The exultant moment ended a dayslong theatrical display of GOP tensions that played out on national TV, with C-SPAN cameras allowed to show every angle of a temporarily rule-free chamber. The House saw it all that week: Public heckling, dogs on the floor, a near-fistfight, accusations of drinking in the chamber, selfie videos and crying toddlers.
It was a cliffhanger until the end: McCarthy and his allies started the final ballot confidently, but four holdouts — Reps. Eli Crane (R-Ariz.), Bob Good (R-Va.), Andy Biggs (R-Ariz.) and Rosendale — walked to the floor silently. Ultimately, all of them would capitulate by voting present, finally awarding McCarthy the gavel.

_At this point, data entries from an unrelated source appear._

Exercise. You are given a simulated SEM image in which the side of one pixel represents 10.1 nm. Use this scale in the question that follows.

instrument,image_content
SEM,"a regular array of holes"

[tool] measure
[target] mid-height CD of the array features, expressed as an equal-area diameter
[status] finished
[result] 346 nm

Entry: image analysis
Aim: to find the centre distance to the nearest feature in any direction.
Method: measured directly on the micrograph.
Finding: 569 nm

The triumphant display followed a tumultuous 14th-ballot failure and an even grimmer mood in the conference just days before, with chatter growing that the ghost of McCarthy’s 2015 speakership failure had been resurrected. After a long climb back following that unsuccessful bid in 2015, Republicans largely viewed McCarthy as a sure bet for the gavel throughout the last two years.
Then November’s midterms handed the GOP only the narrowest of victories — casting fresh doubt on McCarthy’s dreams of the gavel. And conservative skeptics started to vent their frustrations once again.
But while multiple members began indicating they would oppose McCarthy as early as late November, his fate looked darkest 24 hours before the dawn.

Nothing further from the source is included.